'Helen's Room', 1995-2009, Kettle's Yard, Cambridge, UK Judith Goddard, July 2009
The house is itself a way of looking, a surveillance device monitoring the possessions that occupy it. It is really the house provided by the man that stands in his place. It is his eye. The wife merely maintains the very surveillance system she is placed in. Mark Wigley
This text was published on the Kettles Yard website (where it's still available), for the duration of the show the work could be viewed online day & night via a live link.
During the Edes' residence at Kettle's Yard the only room in the house not open to the public was Helen Ede's bedroom, which remained a private space. When the Edes left Kettle's Yard, Helen's room was opened up and hung in the tradition of Jim Ede's aesthetic.

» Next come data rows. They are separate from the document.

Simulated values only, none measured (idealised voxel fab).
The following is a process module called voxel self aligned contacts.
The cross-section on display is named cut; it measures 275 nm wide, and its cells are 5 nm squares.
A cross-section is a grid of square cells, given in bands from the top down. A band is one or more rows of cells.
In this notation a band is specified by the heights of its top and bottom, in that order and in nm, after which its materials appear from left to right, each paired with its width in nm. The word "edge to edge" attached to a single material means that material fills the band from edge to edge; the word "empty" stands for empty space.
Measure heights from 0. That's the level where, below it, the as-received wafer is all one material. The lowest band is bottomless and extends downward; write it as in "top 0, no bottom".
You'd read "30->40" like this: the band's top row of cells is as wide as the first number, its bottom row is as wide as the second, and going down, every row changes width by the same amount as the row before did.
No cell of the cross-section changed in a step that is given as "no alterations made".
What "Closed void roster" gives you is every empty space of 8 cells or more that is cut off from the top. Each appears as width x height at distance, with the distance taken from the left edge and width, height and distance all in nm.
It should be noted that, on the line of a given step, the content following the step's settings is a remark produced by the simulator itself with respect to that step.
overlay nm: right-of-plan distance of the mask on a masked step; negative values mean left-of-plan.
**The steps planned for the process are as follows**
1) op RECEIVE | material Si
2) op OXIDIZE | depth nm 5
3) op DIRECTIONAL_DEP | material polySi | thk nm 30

Back in 1995 I rearranged Helen Ede's bedroom. Public access was once again suspended, this time by installing a transparent screen in the doorway. A video camera that was out of sight of the viewer relayed a live signal to a television set that was placed on the chest of drawers facing the door. (During Jim Ede's time TVs were not allowed in the house). The image seen on the television monitor moved slowly around the room, looking up and out of a window on the right, showing parts of the room not visible to the viewer from the doorway. It was a seamless sequence of movements that came from a camera mounted on a pan and tilt head, which was controlled by an especially commissioned box programmed to my precise specifications. The slow deliberate trace of the lens across the compact bedroom was intended to invoke a sense of the presence of its former occupant Helen Ede.
Invited to recreate 'Helen's Room', in 2009 for 'Upside Down/Inside Out', it was striking to look at how much the technology used in the work had changed in fourteen years. Before I had deliberately blurred the boundaries between inside and out, private and public using the actual space, the camera and the monitor. Now the work could be placed on line, with a representation in virtual space, further underlining the technological framing of the work.
The gallery arranged sponsorship with A.D.T. the security company that protects Kettle's Yard. I reinstated Helen's bedroom, and when the engineers arrived, we had the same ingredients for the work as in '95, i.e. the room and its objects, a computer controlled camera and a monitor. With the brand new pan/tilt domed security camera, specifically designed for speed and a sharp picture (attributes almost opposite my requirements), and a high definition flat screen monitor, we were equipped to track and pinpoint any crook caught in view -; the challenge for me was to catch something of the original softer human gaze.
So we attempted to mimic the 1995 version. Using a laptop, the camera and operator tracked a recording of the original work. But the outcome looked very different ... gone was the impression of a pensive view out through the window to the cherry tree in the graveyard, and gone was the floating abstracted view of the empty ceiling. The 21st century technology not only framed the work but also reframed it. The new angle from the camera lens making for a sharper more restricted view, together with the merciless clarity of the High Definition monitor the work speak now more of the technology of how we survey, the eye of the machine rather than of the individual. The resulting work is a paradoxical reinterpretation of the 1995 installation rather than a recreation. Acknowledging this shift, I re-hung the pictures and rearranged the objects to 'fit the screen'.
If in 1995 'Helen's Room' spoke of presence, the 2009 version speaks more of absence. As I said to one of the members of the Kettle's Yard team ...
"She's not here" ... they looked at me quizzically. I added, "I think she's left the building."
"Its about time." they replied, "It's been 36 years!"